As the dissident Swiss theologian Hans Kung told the Frankfurter Rundschau: "John Paul II is universally praised as someone who fought for peace and human rights. But his preaching to the outside world was in total contrast with the way he ran the church from inside, with an authoritarian pontificate which suppressed the rights of both women and theologians.... Wojtyla and Ratzinger are the people most responsible for the chronic sickness of today's Catholic Church."

Part of that sickness, of course, stems from the sexual abuse scandals that continue to be revealed in one country after another, and to flare anew. There is little doubt that John Paul II was obtuse and derelict in his handling of the crisis, perhaps because, as his defenders argue, sexual misconduct charges were so frequently fabricated against clerics by communist authorities in his native Poland. Still, difficult questions remain about his close association — and that of members of his household — to moneyed sexual predators like the now-disgraced founder of the Legionaries of Christ.

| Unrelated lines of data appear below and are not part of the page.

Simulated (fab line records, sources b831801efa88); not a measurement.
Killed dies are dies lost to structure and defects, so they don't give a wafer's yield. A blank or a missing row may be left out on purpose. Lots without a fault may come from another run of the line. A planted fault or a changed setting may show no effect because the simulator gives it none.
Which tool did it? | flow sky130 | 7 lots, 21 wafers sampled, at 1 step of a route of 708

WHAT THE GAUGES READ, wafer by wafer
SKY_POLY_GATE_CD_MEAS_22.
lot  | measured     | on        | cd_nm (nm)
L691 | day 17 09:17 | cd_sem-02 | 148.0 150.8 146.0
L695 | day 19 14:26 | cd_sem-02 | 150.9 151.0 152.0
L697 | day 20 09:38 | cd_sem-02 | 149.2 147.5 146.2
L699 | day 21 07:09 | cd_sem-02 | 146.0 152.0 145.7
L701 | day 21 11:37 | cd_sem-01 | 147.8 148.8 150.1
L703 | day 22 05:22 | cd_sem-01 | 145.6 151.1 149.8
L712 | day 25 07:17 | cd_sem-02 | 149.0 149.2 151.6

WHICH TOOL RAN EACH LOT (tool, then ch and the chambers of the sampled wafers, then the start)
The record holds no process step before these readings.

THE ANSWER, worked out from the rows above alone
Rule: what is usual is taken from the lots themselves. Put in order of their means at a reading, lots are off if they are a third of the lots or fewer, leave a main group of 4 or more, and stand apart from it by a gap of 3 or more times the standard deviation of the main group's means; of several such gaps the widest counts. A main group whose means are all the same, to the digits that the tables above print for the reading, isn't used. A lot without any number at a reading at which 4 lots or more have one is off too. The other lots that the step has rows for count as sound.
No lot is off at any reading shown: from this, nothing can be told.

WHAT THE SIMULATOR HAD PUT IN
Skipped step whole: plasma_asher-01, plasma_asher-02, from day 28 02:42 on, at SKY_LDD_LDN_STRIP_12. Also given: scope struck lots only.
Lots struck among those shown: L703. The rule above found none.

Equally troubling are continuing attempts to bring the church's theologians and more outspoken bishops to heel, an effort that began under John Paul II with the repression of Latin America's leading liberation theologians. Many Catholics worry about a Vatican that fires an Australian bishop for speaking in favor of ordaining women and married men, but declines to act against a Belgian prelate who unapologetically admits to molesting young boys. Many are troubled too by the U.S. Catholic bishops — all conservatives appointed by the last two popes — who attempt to force theologians to resume the old practice of submitting their work to the local prelate for approval before publication.